Are Retail Stores Now Museums Too? A New Shop Charges for a Selfie ‘Experience.’

The Winky Lux shopfront.

The Winky Lux shopfront. Winky Lux

It was a 90-degree afternoon in Manhattan, and the humidity level was hovering somewhere in the same range. I was sweating as I waded through a crowd of impeccably highlighted 20-something females, who seem to have Botoxed away even the thought of perspiration. Their cheekbones shimmered with the same golden hue as their chunky hoop earrings and their nearly-nude matte lipstick looked to be stuccoed onto their lips. Each of them gripped a can of rosé, as if their life depended on it.

I should admit, I was one of them (minus the flawless makeup and free booze) because we’d all been granted the early opportunity to Instagram Winky Lux’s pop-up shop in Manhattan, which opens to the public today.

Not Disney World, Winky World.

Not Disney World—Winky World. Winky Lux

“Just imagine…if Sephora and the Museum of Ice Cream had a baby. That little babe would be The Winky Lux Experience,” was how the beauty brand’s first N.Y.C. shop was originally described to me via a PR pitch. Instagram-bait experiences have become part of the daily norm in New York; previous iterations have included the Dream Machine and the Museum of Ice Cream, with the much-anticipated opening of N.Y.C.’s Pizza Museum just around the corner. And at this very moment, people are shelling out $45 to pose in a bathtub filled with rose petals at the Rosé Mansion while learning about the “history, science and economics of this magical beverage.”

By comparison, a visit to Winky Lux is a total steal. You only have to pay $10 to gain entry to this selfie-encouraged seven-room “experience” attached to a retail shop (it is, however, entirely free to simple peruse the beauty boutique). That cost does get applied to the purchase of any item from the store, so you either pay an admission fee or feel very compelled to purchase something, depending on how you look at it.

Winky Lux's beflowered storefront.

Winky Lux’s flowered storefront. Winky Lux

Winky Lux is perhaps best known for putting a flower inside a clear tube of lipstick that magically turns your lips pink. That product was an overnight success for co-founders Natalie Mackey and Nathan Newman when it launched in 2015. The duo started the business with a $300,000 investment from friends and family, but quickly became famous in the fast beauty industry for formulating and releasing products at the same breakneck speed that which beauty trends tend to crop up. So it comes as little surprise that Winky Lux fetched $6 million worth of funding in February 2018, on top of an original seed round of funding of $2 million in 2017.

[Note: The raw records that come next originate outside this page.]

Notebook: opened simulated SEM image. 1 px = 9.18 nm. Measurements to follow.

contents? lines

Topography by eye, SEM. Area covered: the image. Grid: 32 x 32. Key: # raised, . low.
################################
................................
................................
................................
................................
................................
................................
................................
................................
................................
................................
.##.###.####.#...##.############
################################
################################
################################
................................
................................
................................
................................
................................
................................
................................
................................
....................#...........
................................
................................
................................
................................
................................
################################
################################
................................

“Our customer wants experiences with friends and [to] have everything they do [be] shareable on social media,” Mackey told Forbes earlier in 2018. That’s exactly what their pop-up shops—which will eventually open in Chicago, Dallas, Los Angeles, Savannah and Nashville—aim to provide. Though it’s worth noting that the world of Winky Lux looks far better through an Instagram filter than it does in real life.

A room in the Winky Lux experience store.

A room in the Winky Lux experience store. Winky Lux

Once I made it past the iPad-wielding bouncer, who treated the crowd like unruly toddlers (he actually requested that we refrain from unplugging any cords from the walls), I stepped into the first room of the “experience.” It was painted green, covered in green Astroturf and haphazardly decorated with huge pink flowers. Hidden in the corner was a display of Flower Balm, alongside a sign that boldly announced: “It’s the only balm stain to feature a real handpicked chrysanthemum inside.” I snatched up the tube that accommodated a tiny purple bud and, after swiping it on the inside of my wrist, was horrified to see the balm had completely snapped in half. I pushed it back into the tube and rushed into the next room.

A room in the Winky Lux experience store.

A room in the Winky Lux experience store. Winky Lux

Winky Lux's Infinity Room.

Winky Lux’s Infinity Room. Winky Lux

I was relieved to find that the next room was cloud-themed—and was even happier when a woman offered me a mochi ice cream and a towelette she said I could use to “deflower” myself. Turns out, it was actually to “de-flour” myself—as in, to literally wipe the excess rice flour from my hands. Over-extended puns, it seems, happen to be a theme of this “experience.”

As does a lack of imagination, because the piece de resistance of the entire Winky Lux “experience” is the Infinity Room. What resemblance does it bear to Yayoi Kasuma’s infamous Infinity Rooms? Well, in theory these two rooms are identical, but in reality Winky Lux’s knockoff version just looks as if the brand lazily strung Christmas lights from the ceiling of a fully mirrored room.

Do you call this the gift shop, or just the shop?

Do you call this the gift shop, or just the shop? Winky Lux

All in all, my tour of the seven-room “experience” lasted a grand total of three minutes, which was perfect, as I was really ready to leave. I exited through the gift shop, which is where plebeian visitors can use their pre-paid $10 to buy Uni-brow (an eyebrow pencil) or Peeper Perfect, a pink concealer that makes covering your under-eye bags fun! Should the makeup not be up to snuff, there are pink stuffed poodles, iridescent fanny packs and hot pink flasks stamped with the phrase “Man Tears,” all available for purchase.

Back on the street, I immediately locked eyes with a man with a pure white cockatoo affixed to his shoulder. I’d forgotten that simply existing in New York is already an “experience,” one we’re lucky enough to be able to Instagram every day—for free.

Are Retail Stores Now Museums Too? A New Shop Charges for a Selfie ‘Experience.’